To continue to support and develop the product, a number of
staff members transferred from Agile to the Group, and as a result
the grant of the licence and the transfer of staff collectively
meet the definition of a business combination under IFRS3 and
consequently are recorded as a business combination in these
accounts.
Castleton will pay Agile consideration of GBP1.8 million payable
over three years, with a contingent element payable depending on
total revenue in the first three years of the agreement.
From the date of acquisition to 31 March 2017, Agile recorded
revenue of GBP0.7 million and a profit before taxation of GBP0.2
million compared to profit before taxation of GBP0.2 million under
the previous arrangement. The recorded revenue for the period 1
April 2016 to 3 April 2016 was GBP2,645 with a profit of
GBP611.
The total goodwill, representing synergies expected to accrue to
the enlarged group and the knowledge and ability of the workforce,
and intangible assets arising from the business combinations is the
difference between the fair value of consideration less the fair
value of assets acquired, as set out below.
Total
Agile Kypera Impact Total
------------------------- ------------- ------------- ------------ ---------------
GBP000 GBP000 GBP000 GBP000
------------------------- ------------- ------------- ------------ ---------------
Deferred consideration 1,795 - - 1,795
Contingent consideration 619 - - 619
Fair value of purchase
consideration 2,414 - - 2,414
Less fair value
of assets acquired:
Software (2,189) - - (2,189)
Fair value adjustment - 912 43 955
Goodwill 225 912 43 1,180
------------------------- ------------- ------------- ------------ ---------------
Cash consideration is payable over three years for a value of
GBP1.8 million, of which GBP0.5 million has been paid to date.
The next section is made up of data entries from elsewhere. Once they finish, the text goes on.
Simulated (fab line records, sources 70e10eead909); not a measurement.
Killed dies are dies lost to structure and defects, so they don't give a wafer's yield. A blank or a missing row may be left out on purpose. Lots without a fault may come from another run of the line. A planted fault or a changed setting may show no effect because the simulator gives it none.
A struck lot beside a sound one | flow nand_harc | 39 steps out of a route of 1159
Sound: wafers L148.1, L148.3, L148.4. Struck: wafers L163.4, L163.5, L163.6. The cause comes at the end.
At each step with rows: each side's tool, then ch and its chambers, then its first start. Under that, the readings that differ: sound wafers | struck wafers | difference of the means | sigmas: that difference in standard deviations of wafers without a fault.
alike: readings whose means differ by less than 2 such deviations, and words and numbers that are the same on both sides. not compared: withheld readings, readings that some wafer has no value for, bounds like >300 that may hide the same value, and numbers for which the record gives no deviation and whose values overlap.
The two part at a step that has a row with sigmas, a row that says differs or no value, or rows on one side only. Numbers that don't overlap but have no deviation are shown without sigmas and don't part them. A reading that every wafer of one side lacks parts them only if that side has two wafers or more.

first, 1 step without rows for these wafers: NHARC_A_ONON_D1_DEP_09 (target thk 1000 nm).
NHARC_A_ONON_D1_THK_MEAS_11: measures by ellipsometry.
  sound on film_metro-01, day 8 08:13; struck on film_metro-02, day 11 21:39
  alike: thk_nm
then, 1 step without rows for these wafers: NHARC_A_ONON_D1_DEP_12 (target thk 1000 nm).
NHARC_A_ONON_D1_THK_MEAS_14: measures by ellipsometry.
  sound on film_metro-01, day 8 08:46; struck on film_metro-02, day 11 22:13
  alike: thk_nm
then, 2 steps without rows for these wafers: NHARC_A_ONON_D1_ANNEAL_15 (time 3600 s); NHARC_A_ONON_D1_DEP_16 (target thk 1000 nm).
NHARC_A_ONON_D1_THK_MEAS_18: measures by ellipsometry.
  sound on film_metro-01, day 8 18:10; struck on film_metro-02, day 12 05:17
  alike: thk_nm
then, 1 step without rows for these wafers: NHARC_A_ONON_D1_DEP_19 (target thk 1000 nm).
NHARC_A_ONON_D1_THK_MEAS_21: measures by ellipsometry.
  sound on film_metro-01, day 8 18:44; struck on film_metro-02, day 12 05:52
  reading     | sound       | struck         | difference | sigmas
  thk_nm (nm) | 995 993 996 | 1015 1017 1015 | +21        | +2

Further contingent consideration of GBP0.3 million is payable if
revenue from the software of GBP2.2 million is generated by 4 April
2019. Further contingent consideration will be paid at 50% of the
revenue that exceeds the GBP2.2 million threshold. If the
conditions are met the amounts payable are due to be paid within 90
days of 4 April 2019.
On acquisition the Directors assessed the business acquired to
identify any intangible assets. Intellectual property met the
criteria for recognition as intangible assets as it is separable
and has a measurable fair value, being the amount for which an
asset would be exchanged between knowledgeable and willing parties
in an arm's length transaction.
For the intellectual property the fair value of the intangible
assets was calculated by using the discounted cash flows arising
from the revenue forecast.
A long term growth rate of 2.0% was applied with a discount rate
of 9.9%. The reasonable economic life of the intellectual property
was assumed to be 15 years.
Kypera
The assessment of the fair values of the assets and liabilities
on acquisition has been completed. A fair value adjustment to
goodwill was made in relation to an onerous contract provision
which existed at the date of acquisition of GBP0.752 million which
related to a customer claim and the associated rectification
costs.
A further fair value adjustment of GBP0.16 million was made upon
review of the acquisition balance sheet.
Impact
A fair value adjustment in relation to accrued costs was also
created of GBP43,000.
Other
On 26 January 2017 the Group entered into individual agreements
with the former owners of Keylogic to ensure that neither
individual are able to compete with the company or a Group Company
in the sale of hosted desktop services to a Social Housing Entity
in exchange for GBP125,000 each payable in equal tranches in April
2017 and October 2017.
5 Finance income and costs
Finance income
2017 2016
GBP000 GBP000
--------------------------------- ------- -------
Fair value gain on interest rate
swap - 298
Other finance income 21 23
--------------------------------- ------- -------
21 321
--------------------------------- ------- -------
Finance costs
2017 2016
GBP000 GBP000
------------------------------------------------ ------- -------
Interest payable on bank loans
and overdrafts 278 581
Interest expense in respect of:
Convertible loan notes and deferred
consideration unwind 471 146
Finance lease obligations - 1
749 728
------------------------------------------------ ------- -------
6 Income Tax
(a) Tax on profit on ordinary activities
Total
----------------------------------- --- ----------------
2017 2016
GBP000 GBP000
----------------------------------- -------- -------
Corporation Tax
Adjustments in respect of prior
periods (617) -
Deferred tax
Origination and reversal of timing
differences (385) (773)
Total tax (credit) (1,002) (773)
The rate of UK Corporation tax for the year beginning1 April
2015 is 20% and will be19% from 1 April 2017 and 17% from the year
beginning 1 April 2020. Deferred tax has been re-measured on the
basis of these new rates and reflected in the financial
statements.
(b) Reconciliation of the total income tax credit
The tax on the Group's profit before tax differs from the
theoretical amount that would arise using the weighted average tax
rate applicable to losses of the consolidated entities as
follows:
2017 2016
GBP000 GBP000
------------------------------------------ ------- -------
Loss from operations before taxation (539) (1,900)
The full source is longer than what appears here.